Two more examples: London-based fintech Hokodo offers BNPL to digital B2B merchants, using trade credit APIs to provide real-time underwriting and financing decisions. In the southern hemisphere, Australian fintech @Pay is taking BNPL innovation a step further – it’s the first BNPL platform integrating blockchain technology and crypto currency.
2. BANKS WILL ENTER THE BNPL MARKET
Banks are seeing a share of their credit card and consumer loan revenue cannibalised by BNPL lenders. The time is right for banks to enter the BNPL market but having the right market entry strategy and business model is key to succeeding. Being a regulated industry, banks are experienced in regulatory compliance and credit underwriting and have the data and customer base to compete in this space. Banks are also well placed to determine affordability and can personalise BNPL offers based on a customer’s risk profile using their financial data. But they will have to act fast or risk missing the boat.
Some banks, such as Barclays, Monzo, Revolut, and Santander, have already made inroads into the BNPL market. Santander launched its BNPL product ‘Zinia’ in Germany a year ago and are now rolling it out to other markets. Zinia allows shoppers to split their purchases into monthly instalments interest-free. Monzo launched its Flex product, which allows 3 instalments for free, but longer plans with 6 or 12 instalments will attract an interest rate of 19% APR (variable).
As regulation kicks in, I expect to see more banks moving into the BNPL market – either via partnerships, acquisitions, or by building in-house solutions. Whatever the market entry strategy, banks will stand a better chance of winning if they integrate across the entire purchase journey. These integrations will not only contribute to scale and engagement but also provide better visibility into customers’ credit behaviour and deliver greater value to the end customer.
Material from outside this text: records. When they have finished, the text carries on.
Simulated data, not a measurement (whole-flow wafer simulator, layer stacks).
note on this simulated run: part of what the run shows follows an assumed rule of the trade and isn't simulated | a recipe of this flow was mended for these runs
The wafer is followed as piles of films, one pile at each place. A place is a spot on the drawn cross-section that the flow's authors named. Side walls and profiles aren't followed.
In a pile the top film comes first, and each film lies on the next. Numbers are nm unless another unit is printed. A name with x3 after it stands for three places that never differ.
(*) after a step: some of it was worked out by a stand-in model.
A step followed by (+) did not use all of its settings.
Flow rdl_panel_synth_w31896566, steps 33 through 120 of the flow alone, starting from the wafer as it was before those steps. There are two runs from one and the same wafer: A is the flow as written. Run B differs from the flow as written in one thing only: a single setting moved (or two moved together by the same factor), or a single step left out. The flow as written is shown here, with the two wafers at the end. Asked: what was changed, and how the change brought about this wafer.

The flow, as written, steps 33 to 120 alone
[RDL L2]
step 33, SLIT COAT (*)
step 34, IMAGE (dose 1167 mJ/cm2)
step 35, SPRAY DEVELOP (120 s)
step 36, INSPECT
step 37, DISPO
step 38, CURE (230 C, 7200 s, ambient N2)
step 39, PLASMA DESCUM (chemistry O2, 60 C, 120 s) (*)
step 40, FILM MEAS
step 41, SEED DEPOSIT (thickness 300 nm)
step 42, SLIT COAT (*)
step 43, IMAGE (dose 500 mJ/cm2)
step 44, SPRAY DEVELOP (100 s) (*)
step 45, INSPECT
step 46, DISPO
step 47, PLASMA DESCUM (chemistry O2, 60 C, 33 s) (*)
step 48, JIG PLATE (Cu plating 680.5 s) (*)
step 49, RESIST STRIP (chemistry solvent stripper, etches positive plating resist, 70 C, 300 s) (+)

3. SUPER APPS WILL BE A DIFFERENTIATOR
As BNPL players scale and increase engagement, we can expect to see super apps offering a combination of shopping, financing, payments, and banking products. Klarna, Affirm and PayPal have already joined the fray and launched their own super apps. Klarna’s super app transforms the BNPL giant into an end-to-end shopping hub, enabling shoppers to use their instalment service at any online retailer, whether they are partnered with Klarna or not. PayPal’s super app offers an all-in-one financial and shopping solution. PayPal CEO Dan Schulman said the company wanted to provide customers with a “customized and unique shopping, financial services, and payments experience”.
In the emerging Middle Eastern and Central Asian markets, ZoodPay is one of the first super apps using BNPL to enable financial inclusion across the region. It integrates with a marketplace of merchants to offer instalment payments to the underbanked, both online and in-store.
The unique selling point of super apps is that they offer an integrated, seamless, and efficient experience without having to switch between apps. As competition heats up, super apps will be a big differentiator in the BNPL industry. To gain a competitive advantage and engage consumers through the entire sales journey, the app must securely and seamlessly interact with multiple partner platforms and marketplaces and provide a fast and frictionless payment experience.
4. OPEN BANKING WILL TRANSFORM CREDIT RISK AND AFFORDABILITY CHECKS
Most BNPL providers only complete a very basic credit assessment, usually through a combination of soft credit checks and previous repayment history. This will change with impending regulatory oversight. In the UK, the Financial Conduct Authority (FCA) wants affordability to be fully aligned with credit risk checks. The challenge will be balancing the risk against the customer experience.
Payment fraud systems must have the ability to analyse data in real time and generate accurate credit risk predictions without sacrificing the merchant checkout experience. Enter Open Banking! Real-time access to customer data, predictive analytics, and decisioning software will enable BNPL providers to effectively assess consumers’ creditworthiness, while providing a frictionless customer experience.
BNPL providers should develop an Open Banking strategy and start building their platforms, partnering with third-party providers or making acquisitions in preparation for regulation. Open Banking will transform the way credit risk and affordability checks are done and enable BNPL lenders to make more accurate affordability and lending decisions.
CONCLUSION
Buy Now Pay Later is expanding across industries and competing with banks for revenue share, and the time is ripe for disruption. Banks and larger competitors, such as global merchants, entering the BNPL arena must carefully consider their market strategy and build compelling and scalable business models to stay competitive.
Key to this is an engaging, customer-friendly app and integrations with shopping carts and other partner platforms. For the big players, those entering the super app market early will gain a competitive advantage – and those that don’t will lose out.
All BNPL players must also be prepared to assess consumer affordability; for some, this will mean replacing legacy technology with real-time risk analytics and decisioning engines, using AI and machine learning. The use of Open Banking APIs will also be instrumental in providing a fast credit decision and seamless customer experience.
There are several industry trends and regulatory changes driving this disruption, but I think the four discussed will be significant in defining the next chapter of BNPL and its global impact on consumer protection, customer experience, and financial inclusion.